Simply Missional: Private Schools and the Third Way

pews1Alan asked a question at an earlier post that helped me think through an issue I’ve been wrestling with: the role of private Christian schools in a missional church. Now, I’m thinking largely of K-12. The Christian colleges have different roles, which I’m still sorting through.

I have four sons, with the youngest being a senior in high school. The two oldest attended Harding (affiliated with the Churches of Christ). The third is presently at Auburn (a state school with relatively conservative values).

At the K-12 level, we’ve had children in the public schools, a secular private school, and a Christian private school. We’ve tried everything — and each has had its advantages and disadvantages. I’m neither pro- nor anti-private school. Rather, I’m just trying to think how the private school idea best fits into the idea of missional Christianity.

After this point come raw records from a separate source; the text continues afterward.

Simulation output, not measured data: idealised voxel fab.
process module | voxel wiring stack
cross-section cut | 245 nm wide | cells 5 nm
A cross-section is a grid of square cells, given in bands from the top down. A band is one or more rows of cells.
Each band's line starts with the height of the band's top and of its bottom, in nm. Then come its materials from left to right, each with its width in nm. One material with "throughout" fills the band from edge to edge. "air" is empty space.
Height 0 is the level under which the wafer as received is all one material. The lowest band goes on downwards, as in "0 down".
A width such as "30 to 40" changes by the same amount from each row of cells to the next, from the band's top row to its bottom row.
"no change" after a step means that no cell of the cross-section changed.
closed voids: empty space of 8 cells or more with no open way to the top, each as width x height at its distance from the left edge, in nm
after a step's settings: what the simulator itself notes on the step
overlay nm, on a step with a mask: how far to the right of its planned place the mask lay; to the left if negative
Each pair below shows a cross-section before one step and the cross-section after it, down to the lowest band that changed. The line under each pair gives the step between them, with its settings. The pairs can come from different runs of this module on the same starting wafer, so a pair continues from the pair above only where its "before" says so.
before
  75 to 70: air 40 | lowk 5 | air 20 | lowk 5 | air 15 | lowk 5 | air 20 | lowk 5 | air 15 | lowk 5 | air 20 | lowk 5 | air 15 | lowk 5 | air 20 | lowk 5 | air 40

There are two obvious arguments, going in opposite directions —

* We can’t be missional while being isolated from the lost. Therefore, Christian private schools, by their very nature, are anti-missional. We should instead send our kids into the public schools to be salt and light. And as parents, we should go into the public schools for the same reason, to work as volunteers to meet the lost and bring them to Jesus.

* Children are children. Our first duty as parents is to protect them, and public schools in many communities are dangerous. We owe ouro children a good education and preparation for college, and the public schools are often woefully inadequate educationally. Children generally make their faith commitment in their early teens. Therefore it’s critical that they be placed in a school that encourages faith. They can be in the world later, when they are old enough to take care of themselves.

Hmm … both arguments sound pretty persuasive. Some kids have the self-confidence to be missionaries in the 7th grade. Some of us never quite get there even as adults. Some kids will actually have stronger faith when in the presence of the faithless. Others can’t resist the temptation to be like the other kids.

Some public schools are great schools, filled with Christian kids. Some are cesspools of incompetence and crime. Some secular private schools are filled with kids from Christian homes and provide great environments for Christianity to flourish. Some are given over to a drugs and sex culture of the spoiled rich. Some Christian schools teach Christianity. Some teach a brand of Christianity Jesus would not recognize.

Therefore, I know much better than to generalize. Parents have to make a judgment based on their knowledge of their own kids and the available options. And some, like me, will make different decisions for different children.


That’s the practical side of the question. But let’s imagine that we’re all sitting on the board of directors of our local Christian school, as part of a visioning committee doing long-range planning for our school. Where would we lead our local Christian private school — if we could?

Plainly, as this is a Christian school, we have to find our values and our dreams in scripture, not in educational or American culture. Therefore, Ivy League schools, football, cheerleading, and such are beside the point. Indeed, preparation for fulfilling the American dream of financial success is secondary. Rather, what we want from our private Christian school is for our kids to grow up to be as much like Jesus as possible. We want them to be great Christians — and better than us. Right?

Rather than hoping they’ll make more money and have bigger houses and fancier cars than we have, what we really want is for them to be the next great missionaries, preachers, church planters, elders, and evangelists. We won’t be satisified if they’re just “faithful,” meaning regular in their attendance. We want our kids to help build the Kingdom bigger and better than we have. They should build on what we’ve done and build better. 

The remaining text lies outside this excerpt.